Sunday, August 18, 2019

Happy Anniversary

Doesn't it seem just like yesterday that we met?

Nine years to this day I launched my blog, August 19, 2010. I was inspired by another blogger as I searched for information on toads with my grandson. When I read her blog, I decided that I could that--blog. I am not sure that she keeps her blog up to date, but I now follow her on Facebook. I've made some good friends across the globe along the way whom I consider as important to me as those friends who are closer to home.

Wanting to freshen up the blog's look, I'm trying a new layout with a cleaner, less cluttered look. I am not quite sure that I like this one; I miss seeing the list of current posts, so I may have to go back to the old layout. What do you think?

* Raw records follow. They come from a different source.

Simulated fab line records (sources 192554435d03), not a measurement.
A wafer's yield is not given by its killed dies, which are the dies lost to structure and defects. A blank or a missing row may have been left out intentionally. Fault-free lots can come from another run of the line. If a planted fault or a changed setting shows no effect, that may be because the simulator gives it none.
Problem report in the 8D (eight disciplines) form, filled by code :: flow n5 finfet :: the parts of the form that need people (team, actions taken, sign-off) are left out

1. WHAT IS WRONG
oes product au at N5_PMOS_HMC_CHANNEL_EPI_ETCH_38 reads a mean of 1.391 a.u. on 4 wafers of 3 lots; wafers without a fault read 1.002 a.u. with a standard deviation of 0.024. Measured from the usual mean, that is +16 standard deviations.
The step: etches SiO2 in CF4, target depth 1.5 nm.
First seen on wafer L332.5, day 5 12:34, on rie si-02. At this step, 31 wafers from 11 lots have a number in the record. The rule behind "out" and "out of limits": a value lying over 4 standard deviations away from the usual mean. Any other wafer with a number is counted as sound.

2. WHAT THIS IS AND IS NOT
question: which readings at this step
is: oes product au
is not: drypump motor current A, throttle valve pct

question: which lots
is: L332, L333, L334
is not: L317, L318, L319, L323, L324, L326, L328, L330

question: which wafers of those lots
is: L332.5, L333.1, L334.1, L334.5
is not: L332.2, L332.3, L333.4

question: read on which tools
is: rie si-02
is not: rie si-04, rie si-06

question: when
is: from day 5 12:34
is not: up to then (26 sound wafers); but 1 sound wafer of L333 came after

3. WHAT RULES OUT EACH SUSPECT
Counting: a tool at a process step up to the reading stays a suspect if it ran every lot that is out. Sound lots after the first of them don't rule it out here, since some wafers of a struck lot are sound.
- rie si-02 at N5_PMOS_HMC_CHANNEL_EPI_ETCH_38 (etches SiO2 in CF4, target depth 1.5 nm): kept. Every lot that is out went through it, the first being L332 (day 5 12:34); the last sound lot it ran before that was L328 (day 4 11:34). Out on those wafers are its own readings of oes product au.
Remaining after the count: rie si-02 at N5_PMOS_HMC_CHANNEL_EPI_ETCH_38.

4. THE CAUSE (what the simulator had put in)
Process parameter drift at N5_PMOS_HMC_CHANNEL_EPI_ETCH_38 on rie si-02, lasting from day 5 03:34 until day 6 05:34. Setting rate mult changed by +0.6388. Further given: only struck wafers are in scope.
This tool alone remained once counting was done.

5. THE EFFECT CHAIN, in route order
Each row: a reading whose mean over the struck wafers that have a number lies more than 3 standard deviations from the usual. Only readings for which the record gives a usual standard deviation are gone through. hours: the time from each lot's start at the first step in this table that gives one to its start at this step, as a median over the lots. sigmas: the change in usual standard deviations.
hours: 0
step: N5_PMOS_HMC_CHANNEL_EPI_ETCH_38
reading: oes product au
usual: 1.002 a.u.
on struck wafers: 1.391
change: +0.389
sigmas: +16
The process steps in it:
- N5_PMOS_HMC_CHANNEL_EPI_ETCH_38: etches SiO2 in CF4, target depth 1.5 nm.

I am still trying to put the house back together after the wedding. The sunflowers are fading and soon headed for the mulch pile in the garden. I have so enjoyed their bright, cheerful faces I thought that I would share them once again.

What beauties this hot house girls are.

 I finally brought home this bunch the Thursday before the wedding.

Look at the luscious colors--everything from lemon yellow to brown to the golden girl on the right.

 Luscious and yellow and perfect.

These lovely ones came from the super market.

They make a lovely mosaic, don't they?

Shifting gears, the Head Gardener and I decided to take a drive north to the grasslands Friday. With the storm clouds hanging low, threatening to burst open with rain, we welcomed the cool day to go explore the prairie. 

The vastness of the open space of grasslands and farmlands always astound me as we leave the rush of a crowded civilization and becoming more so even here in our small town.

As the towering telephone and electrical wires stand testament to, more and more people are moving to the wide open spaces in search of the solitude, peace, and quiet of the prairie.

With access to a private ranch, we went off the main road to look for antelope.

They are fairly used to vehicles and Man, so they didn't panic and run off as we drove passed them.

These are unusual creatures, not rare by any means and certainly not endangered, but they are unique to the central and western North America. Generally referred to as antelope or pronghorn antelope, they are the only surviving animal in their family Antilocapridae. You can read more about about them on Wikipedia,where you learn the most interesting thing about their classification. They are a member of the superfamily Giraffoidea, making them most closely related to giraffes.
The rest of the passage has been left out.